The Rosenbach Manuscript of Ulysses FAQs

 What is the Rosenbach Manuscript?

The Rosenbach Manuscript is a complete handwritten draft of James Joyce’s Ulysses. It is around 800 pages long—most of those pages are loose sheets of paper, but there are also two notebooks containing the drafts of the “Ithaca” and “Penelope” episodes. While each of the 18 chapters of the MS has a different story, it is perhaps most easily understood as a draft of the novel written out by Joyce for the use of his typists. The first chapter was written out while Joyce was staying in Locarno, Swizerland in November of 1917. The last chapters were prepared in the fall of 1921, within months of the book’s publication.

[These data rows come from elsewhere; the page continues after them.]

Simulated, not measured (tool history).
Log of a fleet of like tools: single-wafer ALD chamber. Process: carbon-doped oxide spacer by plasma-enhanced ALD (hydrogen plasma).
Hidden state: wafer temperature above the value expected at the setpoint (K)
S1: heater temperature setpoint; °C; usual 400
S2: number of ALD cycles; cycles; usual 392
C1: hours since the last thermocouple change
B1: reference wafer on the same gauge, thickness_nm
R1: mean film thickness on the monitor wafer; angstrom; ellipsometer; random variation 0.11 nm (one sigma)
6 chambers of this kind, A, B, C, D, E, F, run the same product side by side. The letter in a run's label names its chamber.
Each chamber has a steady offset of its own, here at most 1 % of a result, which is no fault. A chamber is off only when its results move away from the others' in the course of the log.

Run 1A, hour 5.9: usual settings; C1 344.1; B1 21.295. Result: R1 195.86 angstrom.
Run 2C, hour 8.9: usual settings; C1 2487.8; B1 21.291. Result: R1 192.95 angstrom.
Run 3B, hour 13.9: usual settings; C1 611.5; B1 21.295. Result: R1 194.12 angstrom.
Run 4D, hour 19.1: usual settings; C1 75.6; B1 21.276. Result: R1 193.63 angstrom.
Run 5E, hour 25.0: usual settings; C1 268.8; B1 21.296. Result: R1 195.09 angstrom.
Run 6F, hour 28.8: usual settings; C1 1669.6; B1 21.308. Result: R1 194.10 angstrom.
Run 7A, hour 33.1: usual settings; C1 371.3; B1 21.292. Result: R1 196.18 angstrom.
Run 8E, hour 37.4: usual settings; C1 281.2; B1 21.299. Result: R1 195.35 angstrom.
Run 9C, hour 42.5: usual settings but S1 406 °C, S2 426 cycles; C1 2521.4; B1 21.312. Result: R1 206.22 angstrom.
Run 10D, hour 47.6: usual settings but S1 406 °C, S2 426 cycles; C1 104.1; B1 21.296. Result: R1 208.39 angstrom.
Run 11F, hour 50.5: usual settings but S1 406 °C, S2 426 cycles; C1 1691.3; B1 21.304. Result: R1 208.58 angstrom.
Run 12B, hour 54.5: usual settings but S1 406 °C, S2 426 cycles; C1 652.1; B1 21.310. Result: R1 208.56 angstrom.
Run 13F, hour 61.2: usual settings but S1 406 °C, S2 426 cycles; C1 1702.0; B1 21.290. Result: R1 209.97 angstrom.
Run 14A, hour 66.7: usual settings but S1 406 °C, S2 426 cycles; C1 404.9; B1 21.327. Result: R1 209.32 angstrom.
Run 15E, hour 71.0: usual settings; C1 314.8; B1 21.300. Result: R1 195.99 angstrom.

What is a manuscript, anyway?

One of the difficulties of saying anything definitive about the Rosenbach Mansucript lies in the ambiguity of the word “manuscript.” It can mean something written by hand, or it can mean an author’s final version of a text (possibly typed or word-processed) before it is altered by other people (typists, editors, proofreaders, etc.). A manuscript handwritten by its author is called an “autograph manuscript.” The Rosenbach Manuscript is an certainly a manuscript in the first sense, an autograph manuscript, but its relationship to the final version of the text is tricky.

Why is the Rosenbach Manuscript important?

As the only complete version of the novel in Joyce’s own hand, the manuscript by definition is not subject to the typographical or printing errors that plagued the novel at every subsequent stage of composition. It gives an accurate idea what Joyce wanted the text of each chapter of Ulysses to be, without interference, at the moment (and a very early moment at that) each was written. Earlier versions of individual chapters or chapter fragments exist, but there is no earlier version of the full novel. The final version of the novel is quite different from the manuscript version, because Joyce added material whenever he got a chance. When Hans Walter Gabler prepared his “corrected” Ulysses in the late 70’s and early 80’s, he used the Rosenbach Manuscript as a starting point.

When (and why) did Dr. Rosenbach buy the manuscript?

Dr. Rosenbach bought the manuscript of Ulysses at an auction of the personal library of John Quinn, a New York lawyer and patron of Modernist artists (both literary and visual). Quinn himself bought the manuscript directly from Joyce. The auction took place in January of 1924, at a time when Ulysses was not available in the United States. Dr. Rosenbach bought it for $1,975—slightly more than what Quinn paid for it, though Joyce and his friends in Paris thought it was an insultingly low price. The purchase was an unusual one for Rosenbach, who did not specialize in modern literature. Shortly after buying the manuscript, Rosenbach told his friend Mitchell Kennerley that he bought it for his own collection, and while the company at one point offered it to a buyer for $3,000, it was never actively put up for sale.

Why is the manuscript controversial?

With the publication of a high-quality facsimile of the manuscript in the late 70’s, scholars all over the world were able to study it and compare it to other draft material, including a few earlier drafts in notebooks, and later typescripts, printer’s proofs, etc. These comparisons led to a puzzling result: for eight of the novel’s eighteen chapters, the manuscript does not seem to be the immediate source for the typescript. This has led some scholars to speculate that the actual working drafts for these chapters are lost, and that Joyce hastily copied out early drafts of these chapters in order to have a complete, clean manuscript that could be sold. More recently, others have theorized that there might be a missing typescript that would have been made from the Rosenbach Manuscript, and from which existing typescripts would have been made.

What other Joyce items are in the Rosenbach collection?

The other Joyce holdings at the Rosenbach include impressive editions of all of Joyce’s works, including four copies of the rare first edition of Ulysses. (One of these copies is the doctor’s own, smuggled from Paris). The Rosenbach also has a few loose manuscript items, such as an early letter from Joyce written on stationery from Wisdom Hely’s shop (mentioned in Ulysses) and signed “Stephen Dedalus,” some corrected proof pages, and a corrected errata sheet for an early edition.